Can You Lower Your Car Insurance With a Higher Credit Score?
You probably already know how your credit score can affect interest rates for any mortgages, loans, and credit cards you take out.
But what about car insurance? Does having a good credit score lower the premiums you’ll pay for it?
The answer is “mostly yes,” as this article will attempt to explain. In all states except California, Massachusetts, and Hawaii, car insurance companies can use your credit score to determine your likelihood to pay and judge the risk you pose on the road. And while that may sound good on the surface, it carries a bit of controversy.
How Car Insurance Companies Use Your Credit Score
Many car insurance companies, except in the three states mentioned above, confidently use your credit score to develop car insurance plans. The reason why is because multiple studies have shown that individuals with high credit scores tend to get into fewer road accidents than their low-scoring counterparts.
Unfortunately, the “score” these car insurance companies come up with is NOT precisely the credit score determined by FICO. Each car insurance company is free to consider any of the 30+ financial factors that make up the FICO score – and is likewise free to leave out any of those factors – in coming up with their own “score.”

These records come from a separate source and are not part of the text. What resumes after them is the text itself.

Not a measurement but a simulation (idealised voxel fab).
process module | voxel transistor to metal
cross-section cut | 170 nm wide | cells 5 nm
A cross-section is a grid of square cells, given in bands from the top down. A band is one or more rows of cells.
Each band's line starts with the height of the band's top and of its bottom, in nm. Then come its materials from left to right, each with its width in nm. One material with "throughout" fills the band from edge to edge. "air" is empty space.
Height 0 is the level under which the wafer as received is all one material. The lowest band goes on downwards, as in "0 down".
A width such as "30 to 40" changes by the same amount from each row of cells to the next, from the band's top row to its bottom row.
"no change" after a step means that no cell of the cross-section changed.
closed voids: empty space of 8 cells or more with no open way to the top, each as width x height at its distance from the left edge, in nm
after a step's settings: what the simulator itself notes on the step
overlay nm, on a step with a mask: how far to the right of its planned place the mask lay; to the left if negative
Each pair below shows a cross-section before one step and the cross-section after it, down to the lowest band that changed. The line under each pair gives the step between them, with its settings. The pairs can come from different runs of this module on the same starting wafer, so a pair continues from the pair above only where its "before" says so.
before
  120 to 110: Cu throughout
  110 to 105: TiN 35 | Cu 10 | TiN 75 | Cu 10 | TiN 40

And here’s the shady part: These car insurance companies are not obliged by law to tell you how they came up with their scores. That means they can put more weight on how diligently you pay your bills instead of putting more significance on your road safety track record.
On the other hand, most reputable car insurance companies do come up with reasonably accurate “scores” to use in working out insurance plans. And the trend is still evident: The higher your credit score, the lower your premiums.
So What Should You Do?
So as you can see, the way car insurance companies calculate how much you’ll need to pay each year is controversial at best. But it is how it is, and until things change, the best we can do is to make the most of it. Here’s how to make sure you find the best possible rates for your car insurance policy:
#1: Keep your credit score up. Keep a tab on your credit score, correct any mistakes you may find on your credit history, pay your bills on time, and use only 30% of your available credit. Remember, the higher your FICO score, the more you’ll save on car insurance premiums – even if there’s no way to tell exactly how much.
#2: Drive safely. Obey traffic rules, avoid getting into accidents, keep your papers up-to-date, and avoid whatever leads you to road rage. Car insurance companies WILL look into your road safety record when coming up with your policy.
#3: Shop around. Get quotes from as many reputable car insurance companies as possible. While we can’t find out how they come up with their policies, we can compare prices.